Joint PhD offer in collaboration with Microsoft: Temporal Integration for Shape and Appearance Modeling

The Morpheo INRIA team and Microsoft research are setting up a collaboration on the capture and modelling of moving shapes using multiple videos. This PhD proposal is part of this collaboration with the objective to improve the quality of both the geometry and appearance of moving shapes models by leveraging the time dimension in the modelling process. The PhD will take place at Inria Grenoble Rhône-Alpes and will involve regular visits and stays at Microsoft in Redmond (USA) and Cambridge (UK).

PhD Objectives

4D modeling of dynamic scenes offers exciting new prospects for shape and performance capture in virtual and mixed reality contexts. It is the process of retrieving geometry and appearance information from multiple temporal frames of a scene or subject, observed from one or multiple color or depth cameras. Leveraging temporal analysis opens the possibility for geometric and / or texture detail refinement, as exhibited in recent works in the field [3,4]. Many challenges remain to be addressed in terms of information representation, computation time, full-body scope of the temporal accumulation, treatment of everyday and loose clothing and wearable accessories, sequence geometry realignment under fast motions, and efficient and robust estimation, for applicability in a virtual/mixed reality context.

We propose to explore, with a jointly supervised PhD student, how hybrid representations, and pre-learned low or mid-level scale geometry, motion and texture characteristics and statistics could contribute both to efficiently build statistical priors, and accelerate the process of retrieving their estimate through discriminative approaches. Recent learning techniques such as convolutional neural networks can be efficiently used toward this goal.
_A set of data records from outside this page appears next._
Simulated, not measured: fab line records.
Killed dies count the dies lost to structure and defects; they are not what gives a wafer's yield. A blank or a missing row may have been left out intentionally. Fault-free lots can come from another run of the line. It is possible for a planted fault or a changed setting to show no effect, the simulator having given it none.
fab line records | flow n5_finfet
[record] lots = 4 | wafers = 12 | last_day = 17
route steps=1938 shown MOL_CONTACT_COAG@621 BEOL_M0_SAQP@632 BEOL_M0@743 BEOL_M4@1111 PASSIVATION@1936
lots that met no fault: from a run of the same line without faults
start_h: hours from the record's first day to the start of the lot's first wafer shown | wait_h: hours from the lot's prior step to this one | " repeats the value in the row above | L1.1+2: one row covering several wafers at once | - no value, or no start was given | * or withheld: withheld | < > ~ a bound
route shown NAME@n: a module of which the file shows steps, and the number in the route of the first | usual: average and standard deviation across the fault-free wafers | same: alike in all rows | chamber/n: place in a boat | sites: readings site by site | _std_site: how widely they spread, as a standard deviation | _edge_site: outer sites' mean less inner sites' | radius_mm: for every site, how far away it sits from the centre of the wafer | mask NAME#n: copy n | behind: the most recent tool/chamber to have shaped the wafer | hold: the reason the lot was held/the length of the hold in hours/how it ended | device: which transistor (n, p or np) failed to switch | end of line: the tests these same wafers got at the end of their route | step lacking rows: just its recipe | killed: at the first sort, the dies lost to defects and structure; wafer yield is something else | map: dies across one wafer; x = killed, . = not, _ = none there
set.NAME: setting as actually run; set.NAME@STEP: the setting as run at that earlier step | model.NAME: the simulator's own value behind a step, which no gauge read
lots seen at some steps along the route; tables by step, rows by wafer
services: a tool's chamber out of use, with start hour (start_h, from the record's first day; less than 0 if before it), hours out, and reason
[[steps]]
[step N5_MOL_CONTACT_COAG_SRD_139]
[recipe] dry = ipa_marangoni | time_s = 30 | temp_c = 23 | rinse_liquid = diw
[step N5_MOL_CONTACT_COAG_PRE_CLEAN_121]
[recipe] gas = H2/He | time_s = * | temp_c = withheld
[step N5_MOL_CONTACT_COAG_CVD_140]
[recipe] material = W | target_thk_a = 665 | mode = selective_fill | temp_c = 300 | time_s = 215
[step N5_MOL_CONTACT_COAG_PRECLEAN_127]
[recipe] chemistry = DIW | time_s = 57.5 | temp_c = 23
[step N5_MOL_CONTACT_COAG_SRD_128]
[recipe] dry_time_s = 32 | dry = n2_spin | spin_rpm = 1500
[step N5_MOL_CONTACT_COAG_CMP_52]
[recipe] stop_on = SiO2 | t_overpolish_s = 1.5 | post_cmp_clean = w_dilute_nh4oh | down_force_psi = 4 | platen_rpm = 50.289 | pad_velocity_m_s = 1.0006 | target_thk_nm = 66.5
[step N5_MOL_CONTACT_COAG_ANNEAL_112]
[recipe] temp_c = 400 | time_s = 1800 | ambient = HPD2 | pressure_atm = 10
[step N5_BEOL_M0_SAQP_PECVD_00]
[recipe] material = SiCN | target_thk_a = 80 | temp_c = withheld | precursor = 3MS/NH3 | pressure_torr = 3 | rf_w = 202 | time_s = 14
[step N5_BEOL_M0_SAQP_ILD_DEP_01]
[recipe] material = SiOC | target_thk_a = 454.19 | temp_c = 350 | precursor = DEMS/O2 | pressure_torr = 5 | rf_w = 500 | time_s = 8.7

Highly detailed representations can be acquired with specific setups (e.g. the Kinovis platform@INRIA Grenoble and the Microsoft multi-camera platforms) that would allow to produce the training data necessary for these techniques with high precision. Drastic improvements in visual quality and compression of acquired 4D sequences is expected, by leveraging temporal redundancy, automatically inferred smart keyframing and interpolation in the sequences, exploitation of correlations between shape geometry and appearance. We also envision breakthroughs in the 4D modelling domain using training strategies that would allow geometry and appearance of 4D models to be gradually estimated and refined, even from limited or incomplete input data.

Candidate profile

The PhD candidate should hold a master’s degree in computer science. Very good background in computer vision, 3D vision, and/or machine learning are expected. The candidate will be co-supervised by Jean-Sébastien Franco and Edmond Boyer at Inria Grenoble, France, with the involvement of Steve Sullivan, Andrew Fitzgibbon, Jamie Shotton and Marta Wilczkowiak at Microsoft.

Inria Grenoble
Inria is a leading French research centre in computer science, with an international culture – the English language being widely adopted. The Grenoble centre is located at the heart of the French Alps, a very dynamic region for new technologies offering a large range of recreational activities.

Microsoft Research
The PhD will involve regular visits and stays to the Microsoft centres at Redmond (USA) and Cambridge (UK).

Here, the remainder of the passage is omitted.